The topics you touch on in this book are quite sensitive. This is a hard thing to discuss with one's priest and people seem to come to conclusions about what is "allowed" on their own. Has this always been the case?
Of course I can only guess, but I do not think so. First, the Greco-Roman world in which Christianity first spread seemed to be quite comfortable with human sexuality and the human body. Greek art of that period appears to bear witness to very liberal and open attitudes of the Greeks toward sex. I would imagine that people were also very comfortable talking about sexuality. One may think that by the Middle Ages the situation was different, but even that can be questioned. There seems to be little if any evidence that medieval people lived as pious ascetics and at least some evidence that they did not. The peculiar preoccupation of confessors with lengthy lists of sexual behaviors about which they apparently inquired their parishioners may point to either the prevalence of those behaviors, or to some peculiar personal struggles of the confessors, or both. Whether every priest had a lengthy conversation about sex with every parishioner at every confession is not at all clear, but it is likely that parishioners did in fact discuss sexual matters with their pastors. Exactly what happened in the Russian Church in the Soviet Union in the twentieth century, or how the attitudes of the Puritan settlers in the United States affected their descendants who convert to Orthodoxy in the twenty-first may be an interesting study to undertake, but I feel that it is important to discuss these topics now.

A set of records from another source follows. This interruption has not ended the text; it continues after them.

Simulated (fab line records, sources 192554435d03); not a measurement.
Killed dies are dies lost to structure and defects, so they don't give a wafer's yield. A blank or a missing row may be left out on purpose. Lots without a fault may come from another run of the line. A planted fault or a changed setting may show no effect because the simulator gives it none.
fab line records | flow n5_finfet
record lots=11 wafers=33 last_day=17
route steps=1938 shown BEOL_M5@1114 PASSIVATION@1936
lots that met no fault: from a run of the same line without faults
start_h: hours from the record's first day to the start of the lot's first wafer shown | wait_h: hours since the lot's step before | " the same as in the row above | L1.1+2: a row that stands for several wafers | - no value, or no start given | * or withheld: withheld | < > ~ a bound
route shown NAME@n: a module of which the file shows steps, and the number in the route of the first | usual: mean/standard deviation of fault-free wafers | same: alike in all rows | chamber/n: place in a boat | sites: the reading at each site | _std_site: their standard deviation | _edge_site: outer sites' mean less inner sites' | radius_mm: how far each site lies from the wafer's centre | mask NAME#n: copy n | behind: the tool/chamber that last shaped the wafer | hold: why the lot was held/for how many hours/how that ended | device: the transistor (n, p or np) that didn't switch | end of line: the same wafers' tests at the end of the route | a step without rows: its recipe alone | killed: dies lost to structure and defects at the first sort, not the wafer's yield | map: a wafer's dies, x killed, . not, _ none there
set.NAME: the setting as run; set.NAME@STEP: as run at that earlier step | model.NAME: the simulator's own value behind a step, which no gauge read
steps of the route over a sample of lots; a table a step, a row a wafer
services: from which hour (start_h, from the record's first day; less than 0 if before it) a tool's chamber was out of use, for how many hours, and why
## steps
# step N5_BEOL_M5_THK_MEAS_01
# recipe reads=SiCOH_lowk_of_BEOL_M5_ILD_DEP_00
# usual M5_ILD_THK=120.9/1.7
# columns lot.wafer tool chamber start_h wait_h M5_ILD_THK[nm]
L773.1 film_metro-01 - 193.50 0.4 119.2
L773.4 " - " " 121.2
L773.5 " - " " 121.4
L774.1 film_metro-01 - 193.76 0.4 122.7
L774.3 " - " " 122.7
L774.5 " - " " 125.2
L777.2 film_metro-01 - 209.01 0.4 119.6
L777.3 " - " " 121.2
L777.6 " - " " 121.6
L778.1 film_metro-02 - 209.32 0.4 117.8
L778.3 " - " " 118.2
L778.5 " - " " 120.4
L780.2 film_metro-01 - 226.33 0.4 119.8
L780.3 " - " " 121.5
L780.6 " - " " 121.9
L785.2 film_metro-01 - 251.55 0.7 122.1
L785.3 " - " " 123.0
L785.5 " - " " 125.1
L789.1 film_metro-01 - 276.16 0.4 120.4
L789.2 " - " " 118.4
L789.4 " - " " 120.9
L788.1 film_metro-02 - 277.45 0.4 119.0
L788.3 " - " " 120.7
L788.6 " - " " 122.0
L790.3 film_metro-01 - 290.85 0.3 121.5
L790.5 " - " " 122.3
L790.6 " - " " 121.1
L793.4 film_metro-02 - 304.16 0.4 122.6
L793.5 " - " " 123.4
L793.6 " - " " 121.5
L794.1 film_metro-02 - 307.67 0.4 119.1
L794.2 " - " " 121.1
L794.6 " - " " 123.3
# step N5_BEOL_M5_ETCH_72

It's striking how many of the prohibitions had their origins in countering pagan ideas and practices. I would think, lacking a historical understanding of what prompted these (sometimes rather odd) proscriptions, that one could easily assume the Church forbids something because it is sinful in itself and know nothing of the initial reasoning. The same could be said for a cursory reading of the Rudder on a whole host of concerns, sadly.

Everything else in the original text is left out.